The long awaited "new deal for cities" was finally signed on Friday afternoon. This will pump millions of dollars into Ontario municipalities for "environmentally sustainable" projects such as transit and sewer systems.
We here at Raise the Hammer have serious doubts about Hamilton's intentions with this money. In fact, we've even gone as far to ask the province to stop giving Hamilton money and bailing out our politicians all the time.
If you're reading this from outside of Hamilton, allow me to explain something to you. The words "environmental" and "sustainable" are usually mentioned alongside "wacko" or "young idealist". In fact, the city is currently suing seven residents as well as employees of the federal department of Oceans and Fisheries for their opposition to the Red Hill Expressway. Need I say more?
I will, anyway.
Let's take a quick look at some initial responses from local politicians upon having this historic deal inked.
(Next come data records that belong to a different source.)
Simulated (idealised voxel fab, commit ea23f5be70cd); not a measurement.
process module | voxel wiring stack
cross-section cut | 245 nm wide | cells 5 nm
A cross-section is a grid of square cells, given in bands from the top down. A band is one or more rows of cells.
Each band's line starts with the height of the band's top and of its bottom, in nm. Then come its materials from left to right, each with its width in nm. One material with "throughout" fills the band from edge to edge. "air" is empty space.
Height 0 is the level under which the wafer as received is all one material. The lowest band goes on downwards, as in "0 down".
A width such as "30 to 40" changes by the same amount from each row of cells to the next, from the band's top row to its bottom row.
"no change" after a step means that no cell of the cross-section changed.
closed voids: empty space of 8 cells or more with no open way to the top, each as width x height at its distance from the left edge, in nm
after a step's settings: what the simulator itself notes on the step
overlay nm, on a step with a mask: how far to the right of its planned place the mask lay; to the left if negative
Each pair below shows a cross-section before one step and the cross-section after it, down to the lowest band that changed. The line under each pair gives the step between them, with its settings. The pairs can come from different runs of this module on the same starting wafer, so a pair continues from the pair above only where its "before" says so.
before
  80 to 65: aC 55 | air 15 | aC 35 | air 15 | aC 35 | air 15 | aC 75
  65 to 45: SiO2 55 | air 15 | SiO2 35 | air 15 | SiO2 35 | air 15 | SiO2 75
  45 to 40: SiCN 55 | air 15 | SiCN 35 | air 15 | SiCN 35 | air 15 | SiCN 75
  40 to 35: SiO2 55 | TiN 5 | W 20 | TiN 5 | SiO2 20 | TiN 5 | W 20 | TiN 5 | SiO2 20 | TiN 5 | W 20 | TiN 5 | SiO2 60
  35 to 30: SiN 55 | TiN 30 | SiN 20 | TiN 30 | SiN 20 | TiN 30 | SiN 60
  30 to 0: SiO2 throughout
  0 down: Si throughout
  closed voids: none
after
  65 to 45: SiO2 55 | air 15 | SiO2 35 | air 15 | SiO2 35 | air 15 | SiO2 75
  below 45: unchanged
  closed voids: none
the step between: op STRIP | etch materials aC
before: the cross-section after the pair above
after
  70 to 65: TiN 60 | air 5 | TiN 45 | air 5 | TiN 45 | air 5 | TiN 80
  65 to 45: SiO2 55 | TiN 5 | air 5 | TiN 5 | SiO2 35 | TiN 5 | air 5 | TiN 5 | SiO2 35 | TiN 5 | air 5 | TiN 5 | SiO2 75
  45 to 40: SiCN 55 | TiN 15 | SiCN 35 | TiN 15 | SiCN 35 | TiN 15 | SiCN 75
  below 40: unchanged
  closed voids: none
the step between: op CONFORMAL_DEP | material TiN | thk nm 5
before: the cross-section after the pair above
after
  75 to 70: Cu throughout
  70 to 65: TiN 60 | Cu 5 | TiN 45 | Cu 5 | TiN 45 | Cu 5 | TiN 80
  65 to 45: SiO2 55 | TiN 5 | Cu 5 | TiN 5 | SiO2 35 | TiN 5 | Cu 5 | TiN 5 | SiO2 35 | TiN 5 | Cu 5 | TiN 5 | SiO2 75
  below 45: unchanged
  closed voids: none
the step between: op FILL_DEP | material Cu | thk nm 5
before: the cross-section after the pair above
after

Legendary Mississauga Mayor Hazel MacCallion said, "If he (Stephen Harper) kills the budget (amendments), I think he will have a tough time getting elected across Canada," she said. "We want to put more buses on the road."
Other municipal politicians were quick to applaud Martin for finally reaching an agreement with the province, the city of Toronto and the Association of Municipalities of Ontario on sharing the gas tax.
"This is a big shot in the arm for the TTC," said Howard Moscoe, chair of the Toronto Transit Commission. "It allows us to dream again."
Toronto Mayor David Miller said, "We intend to spend it all on transit."
Mayor Larry DiIanni called it great news for the city of Hamilton and added that he is optimistic Hamilton can also use it to upgrade roads, bridges and other infrastructure. DiIanni explained that the City hasn't decided what it will spend the money on yet, but is glad the feds are allowing cities of less than 500,000 to use it on more than transit.
Just as we suspected. While other cities drool over the improvements that can be made in their transit systems, Hamilton drools over the possibility of more roads and more sprawl.
Remember, new buses and improved transit have "ongoing operating costs" that we can't afford. Yeah, at least roads and highways don't have that problem...
Hamilton is pleased the government used a funding formula based on population than on transit ridership. We would have received much less money had transit ridership been the determining factor.
Shouldn't that be a big hint to city council that our transit system is inadequate and embarrassing? Toronto was hoping for a forumla based on transit as it would have significantly increased their funding, and yet they are still committing their new money to even better transit.
Once again, Hamilton shows its true colours as a small-minded, developer pleasing city first. And a city that cares about moving into the 21st Century and making this a great people-friendly city, at the bottom of the agenda.